Given a positive integer, print the next smallest and the next largest number that have the same number of 1 bits in their binary representation.
Example1:
Input: num = 2 (0b10)
Output: [4, 1] ([0b100, 0b1])
Example2:
Input: num = 1
Output: [2, -1]
Note:
1 <= num <= 2147483647
If there is no next smallest or next largest number, output -1.
Solutions
Solution 1: Bit Manipulation
First, let's consider how to find the first number that is larger than \(num\) and has the same number of \(1\)s in its binary representation.

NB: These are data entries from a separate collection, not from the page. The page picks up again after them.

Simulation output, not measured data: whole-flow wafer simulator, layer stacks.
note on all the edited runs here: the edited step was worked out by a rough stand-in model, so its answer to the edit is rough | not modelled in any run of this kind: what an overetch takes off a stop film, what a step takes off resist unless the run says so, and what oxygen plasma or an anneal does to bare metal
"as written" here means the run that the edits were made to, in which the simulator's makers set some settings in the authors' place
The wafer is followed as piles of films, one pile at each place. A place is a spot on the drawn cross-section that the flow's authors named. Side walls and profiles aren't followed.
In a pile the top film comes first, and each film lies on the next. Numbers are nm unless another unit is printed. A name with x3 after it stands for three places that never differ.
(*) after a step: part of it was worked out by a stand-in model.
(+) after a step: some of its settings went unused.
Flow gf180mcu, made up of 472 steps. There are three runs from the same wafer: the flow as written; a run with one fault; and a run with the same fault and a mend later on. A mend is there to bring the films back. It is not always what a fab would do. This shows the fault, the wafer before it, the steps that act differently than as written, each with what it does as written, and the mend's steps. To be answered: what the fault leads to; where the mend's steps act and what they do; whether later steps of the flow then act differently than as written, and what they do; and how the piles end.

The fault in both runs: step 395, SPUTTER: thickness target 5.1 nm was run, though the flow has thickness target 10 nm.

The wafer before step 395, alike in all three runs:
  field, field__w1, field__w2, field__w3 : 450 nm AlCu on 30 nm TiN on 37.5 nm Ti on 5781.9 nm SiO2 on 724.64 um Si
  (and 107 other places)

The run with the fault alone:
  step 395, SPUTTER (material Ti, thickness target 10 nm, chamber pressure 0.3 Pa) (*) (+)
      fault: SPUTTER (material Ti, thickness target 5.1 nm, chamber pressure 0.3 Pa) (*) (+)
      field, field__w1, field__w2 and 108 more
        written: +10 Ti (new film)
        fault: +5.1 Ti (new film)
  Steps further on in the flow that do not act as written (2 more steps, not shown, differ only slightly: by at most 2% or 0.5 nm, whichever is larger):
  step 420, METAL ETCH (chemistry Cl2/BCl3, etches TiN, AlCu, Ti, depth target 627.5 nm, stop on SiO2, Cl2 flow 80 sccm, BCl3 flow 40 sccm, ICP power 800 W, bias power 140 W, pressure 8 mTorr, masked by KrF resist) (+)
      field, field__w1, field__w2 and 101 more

We can traverse the adjacent two binary bits of \(num\) from low to high. If the lower bit is \(1\) and the adjacent higher bit is \(0\), then we have found a position where we can change the \(0\) at this position to \(1\) and change the \(1\) at this position to \(0\). Then we move all the remaining lower bits of \(1\) to the lowest bit, so we get a number that is larger than \(num\) and has the same number of \(1\)s in its binary representation.
Similarly, we can find the first number that is smaller than \(num\) and has the same number of \(1\)s in its binary representation.
We can traverse the adjacent two binary bits of \(num\) from low to high. If the lower bit is \(0\) and the adjacent higher bit is \(1\), then we have found a position where we can change the \(1\) at this position to \(0\) and change the \(0\) at this position to \(1\). Then we move all the remaining lower bits of \(0\) to the lowest bit, so we get a number that is smaller than \(num\) and has the same number of \(1\)s in its binary representation.
In implementation, we can use a piece of code to handle the above two situations uniformly.
The time complexity is \(O(\log n)\), where \(n\) is the size of \(num\). The space complexity is \(O(1)\).